When we moved into our house last December, I fell in love with our big screened in porch. I had visions of gauzy, white curtains billowing in the breeze, a filmy shield from the neighbors' view that still let in sunlight. When I get a picture set in my mind, nothing but exactly right will do and nothing will get in my way (just ask my mom how awful I am to shop with). So I'd been on the lookout for the just-right fabric for nearly eight months when I found a bolt of cotton scrim at the back of the fabric store back in August. It's the stuff bandage and mummy costumes are made of, so if Sherman's ghost comes through on Halloween, I can pull them down like some zombie Scarlett O'Hara and help out the Red Cross (but for Sherman's side, not the South, so not really like Scarlett at all, especially since all she managed to do was make a dress, not help the wounded). Anyway, I had this brilliant plan. The fabric is 54" wide, so it was going to be so easy - hem the top and bottom, use the selvedges for the side hems and voilà, curtains in minutes.
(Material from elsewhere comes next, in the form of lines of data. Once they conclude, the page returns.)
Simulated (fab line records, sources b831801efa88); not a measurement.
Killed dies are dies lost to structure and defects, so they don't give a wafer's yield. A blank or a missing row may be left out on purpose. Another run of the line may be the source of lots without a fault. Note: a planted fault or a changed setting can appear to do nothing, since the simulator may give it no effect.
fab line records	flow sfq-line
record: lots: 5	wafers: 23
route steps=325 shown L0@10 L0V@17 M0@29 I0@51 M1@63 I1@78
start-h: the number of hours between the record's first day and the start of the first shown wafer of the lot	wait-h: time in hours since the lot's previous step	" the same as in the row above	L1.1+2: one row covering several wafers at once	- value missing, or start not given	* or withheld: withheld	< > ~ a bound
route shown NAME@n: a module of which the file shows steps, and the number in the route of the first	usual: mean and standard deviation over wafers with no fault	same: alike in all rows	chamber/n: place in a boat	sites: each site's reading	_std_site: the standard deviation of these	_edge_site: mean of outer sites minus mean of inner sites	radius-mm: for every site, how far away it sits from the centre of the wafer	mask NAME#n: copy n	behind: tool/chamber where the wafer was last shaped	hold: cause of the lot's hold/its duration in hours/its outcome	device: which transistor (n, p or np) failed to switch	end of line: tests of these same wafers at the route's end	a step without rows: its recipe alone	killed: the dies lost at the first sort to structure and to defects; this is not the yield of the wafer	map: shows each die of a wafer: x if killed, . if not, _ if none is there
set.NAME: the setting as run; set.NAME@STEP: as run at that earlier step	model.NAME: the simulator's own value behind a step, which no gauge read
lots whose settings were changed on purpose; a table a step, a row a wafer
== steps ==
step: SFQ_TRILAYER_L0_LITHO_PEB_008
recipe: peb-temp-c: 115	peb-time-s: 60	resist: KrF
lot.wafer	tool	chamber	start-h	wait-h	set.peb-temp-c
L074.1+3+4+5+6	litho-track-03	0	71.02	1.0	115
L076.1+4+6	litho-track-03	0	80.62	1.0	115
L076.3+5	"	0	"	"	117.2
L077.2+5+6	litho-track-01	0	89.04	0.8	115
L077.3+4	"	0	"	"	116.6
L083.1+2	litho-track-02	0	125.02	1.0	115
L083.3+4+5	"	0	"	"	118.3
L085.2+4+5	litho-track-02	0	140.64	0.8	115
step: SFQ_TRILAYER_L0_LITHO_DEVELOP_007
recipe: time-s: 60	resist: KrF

Here's how I managed to screw up and then salvage the curtains in seven easy steps.
Step 1: do not cut your fabric with the bolt standing on its end. You'll never get the curtain cut straight this way.
Step 2: with this flimsy fabric, do not wash it before you hem it. I know this sounds crazy, but when it's washed it gets all frayed and wrinkly and is next to impossible to work with.
Step 3: if you screwed up already by doing what I did instead of heeding my warnings, try to trim the raveled edges as best and as straight as you can. Press the top 12 inches or so of each panel, fold in half (selvedges together) and trim at a 90-degree angle to the selvedges.
Step 4: you'll have to turn the raw edge under 1/4 inch and press, then turn again to your desired hem length. I was so annoyed by this point, I didn't measure and just eyeballed it. Don't do this - they won't be even. DO use spray starch to make the fabric easier to work with.
Step 5: use a zigzag stitch to sew the top hems. At this point, the bottom hems are still unfinished, because the panels were cut wonky and they need to be hung to get them trimmed all to the same length.
Step 6: don't use string, nails and thumbtacks to hang the curtains. It's a real pain in the rear and looks tacky. Plus, the thumbtacks will pop out more than once. Use real curtain rods.
Step 7: don't leave the bottoms unhemmed and frayed because you're so sick of the effing curtains you want to scream and don't care anymore how they look. Pin them up to the same length, take the curtains down, trim, starch, iron and hem as you did the top, then come over and finish mine for me!